When being alone is hard

Some people have a hard time being alone. What this essentially means is that they have difficulty being with themselves. It may be that they get bored, but that would be because they do not have interests that a­­re engaging and stimulating.

They look to others for that sense of engagement and stimulation.

Sometimes the problem is that when alone, the mind starts going and thinking of things or difficult emotions come up. Being with others allows them to avoid things that are real issues and probably should be addressed. Stuffing down feelings and burying painful or troubling thoughts only makes things worse.

Sometimes it is a matter of self-esteem. An individual may not truly like him/her self, and only feels good when surrounded and accepted by others. If dependent on others for good feelings, being alone can feel like rejection or abandonment, even though it is not. This individual can feel a sense of desperation when there is the prospect of being alone for an extended time.

The real problem with all of this is that if one is uncomfortable being alone, this can result in staying too long in a relationship where needs are not being met, the individual is not respected, or even where there is infidelity or abuse. Unable to cope on his/her own, the person is trapped in an unsatisfactory situation with no hope of improvement. This can result in anxiety, depression or even physical illness.
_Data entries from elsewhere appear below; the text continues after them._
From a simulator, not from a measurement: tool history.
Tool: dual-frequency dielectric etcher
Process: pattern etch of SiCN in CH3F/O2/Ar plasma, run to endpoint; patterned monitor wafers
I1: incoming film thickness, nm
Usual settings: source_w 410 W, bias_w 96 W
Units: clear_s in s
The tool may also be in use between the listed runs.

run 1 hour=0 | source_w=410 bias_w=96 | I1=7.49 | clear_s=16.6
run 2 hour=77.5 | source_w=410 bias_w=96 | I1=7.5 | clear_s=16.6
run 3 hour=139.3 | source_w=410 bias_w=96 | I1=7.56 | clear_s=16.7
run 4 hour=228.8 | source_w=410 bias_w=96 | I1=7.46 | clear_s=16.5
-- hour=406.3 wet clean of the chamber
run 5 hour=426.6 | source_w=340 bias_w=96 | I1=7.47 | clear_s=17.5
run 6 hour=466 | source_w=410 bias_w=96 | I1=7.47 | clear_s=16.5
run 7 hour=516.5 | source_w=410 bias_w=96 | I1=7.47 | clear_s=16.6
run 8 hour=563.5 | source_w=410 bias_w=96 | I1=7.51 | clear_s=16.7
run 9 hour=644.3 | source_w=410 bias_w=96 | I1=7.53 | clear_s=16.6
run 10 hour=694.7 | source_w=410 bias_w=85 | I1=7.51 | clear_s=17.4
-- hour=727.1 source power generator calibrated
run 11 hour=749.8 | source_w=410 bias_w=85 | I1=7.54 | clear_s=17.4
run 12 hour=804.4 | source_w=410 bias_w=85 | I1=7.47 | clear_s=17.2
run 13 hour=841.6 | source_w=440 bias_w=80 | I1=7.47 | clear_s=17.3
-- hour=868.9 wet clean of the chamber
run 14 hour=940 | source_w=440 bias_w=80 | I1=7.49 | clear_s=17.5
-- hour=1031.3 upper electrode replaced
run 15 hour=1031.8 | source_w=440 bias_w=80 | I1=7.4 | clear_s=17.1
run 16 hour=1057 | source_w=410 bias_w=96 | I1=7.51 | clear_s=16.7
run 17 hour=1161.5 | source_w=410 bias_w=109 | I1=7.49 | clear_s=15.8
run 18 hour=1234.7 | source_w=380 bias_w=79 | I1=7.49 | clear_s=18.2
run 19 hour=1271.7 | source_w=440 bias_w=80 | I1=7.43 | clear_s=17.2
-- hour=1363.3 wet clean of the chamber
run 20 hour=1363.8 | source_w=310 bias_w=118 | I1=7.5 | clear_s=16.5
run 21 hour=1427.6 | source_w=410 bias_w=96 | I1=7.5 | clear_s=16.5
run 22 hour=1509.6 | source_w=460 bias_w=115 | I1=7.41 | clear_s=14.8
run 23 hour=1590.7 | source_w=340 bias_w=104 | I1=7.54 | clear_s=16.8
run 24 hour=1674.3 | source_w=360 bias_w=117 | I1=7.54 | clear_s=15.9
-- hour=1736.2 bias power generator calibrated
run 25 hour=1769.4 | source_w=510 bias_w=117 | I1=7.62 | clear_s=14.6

There is also the possibility of unexpected death or divorce. Those who have not learned to take care of themselves physically and emotionally may be completely devastated and even break down because of the perceived impossibility of carrying on alone.

Part of maturing into adulthood is learning to access our strength and developing the confidence that we can take care of ourselves, and can be okay even if alone. This requires that we get to know ourselves, become a good friend to ourselves, and learn to enjoy our own company.